The casual reference to Schelling points is not to be overlooked - anonymous players online approaching Hanabi with a common strategy is not unalike the New York City question.

A highly ranked player will be expected by other highly ranked players to know these informal rules, to the point where not following them is met with confusion (if not outright hostility - it is internet gaming, after all). However, there isn't perfect consensus about particular edge cases of these norms, and there are sometimes situations where perfectly communicating information to another player is simply not possible. With respect to this reality, there are basically two types of players, which I will nickname "Goofus" and "Gallant."

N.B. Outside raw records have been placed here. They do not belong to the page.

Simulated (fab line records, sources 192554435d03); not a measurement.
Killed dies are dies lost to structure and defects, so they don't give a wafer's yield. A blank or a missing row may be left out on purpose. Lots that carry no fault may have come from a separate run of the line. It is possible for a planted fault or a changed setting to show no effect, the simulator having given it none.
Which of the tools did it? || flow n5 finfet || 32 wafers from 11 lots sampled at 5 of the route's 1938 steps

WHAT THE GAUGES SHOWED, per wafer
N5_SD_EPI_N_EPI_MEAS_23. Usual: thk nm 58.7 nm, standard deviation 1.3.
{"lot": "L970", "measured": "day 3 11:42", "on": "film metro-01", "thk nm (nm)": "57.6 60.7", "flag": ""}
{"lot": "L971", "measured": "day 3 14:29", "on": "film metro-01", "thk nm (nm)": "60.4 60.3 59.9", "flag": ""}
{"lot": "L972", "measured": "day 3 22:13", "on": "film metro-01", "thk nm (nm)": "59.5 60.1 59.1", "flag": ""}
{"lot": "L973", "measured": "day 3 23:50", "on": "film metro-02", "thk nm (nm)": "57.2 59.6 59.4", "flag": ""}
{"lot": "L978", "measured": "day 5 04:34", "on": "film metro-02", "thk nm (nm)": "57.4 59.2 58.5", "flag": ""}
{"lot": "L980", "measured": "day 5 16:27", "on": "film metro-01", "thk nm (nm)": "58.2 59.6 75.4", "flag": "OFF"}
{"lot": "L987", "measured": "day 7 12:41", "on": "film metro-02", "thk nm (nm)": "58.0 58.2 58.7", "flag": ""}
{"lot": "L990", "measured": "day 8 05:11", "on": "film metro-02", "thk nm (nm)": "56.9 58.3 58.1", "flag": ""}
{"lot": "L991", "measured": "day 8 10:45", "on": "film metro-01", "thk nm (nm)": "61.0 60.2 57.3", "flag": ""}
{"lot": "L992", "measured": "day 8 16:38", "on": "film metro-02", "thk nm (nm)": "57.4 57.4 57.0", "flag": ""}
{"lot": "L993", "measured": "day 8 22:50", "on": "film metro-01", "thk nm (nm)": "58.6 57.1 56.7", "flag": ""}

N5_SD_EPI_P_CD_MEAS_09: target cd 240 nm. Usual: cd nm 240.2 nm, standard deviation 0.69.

Goofus believes that the correct way to play Hanabi is to perfectly understand and follow the informal rules. If a player he gave a clue to misunderstands it and misplays, Goofus is likely to be confused or angry. To Goofus, to play Hanabi is to execute an algorithm that he has only partial control of. He relies on other players to correctly execute their parts of the algorithm, and feels helpless when they don't.

Gallant understands that what makes communication good or bad is whether or not it is correctly understood by its recipient. If a player he gave a clue to misunderstands it and misplays, Gallant asks himself, "why didn't my clue mean what I thought it meant?" To Gallant, to play Hanabi is to set an objective; the algorithm of clue-giving and interpreting can and must change to reach it.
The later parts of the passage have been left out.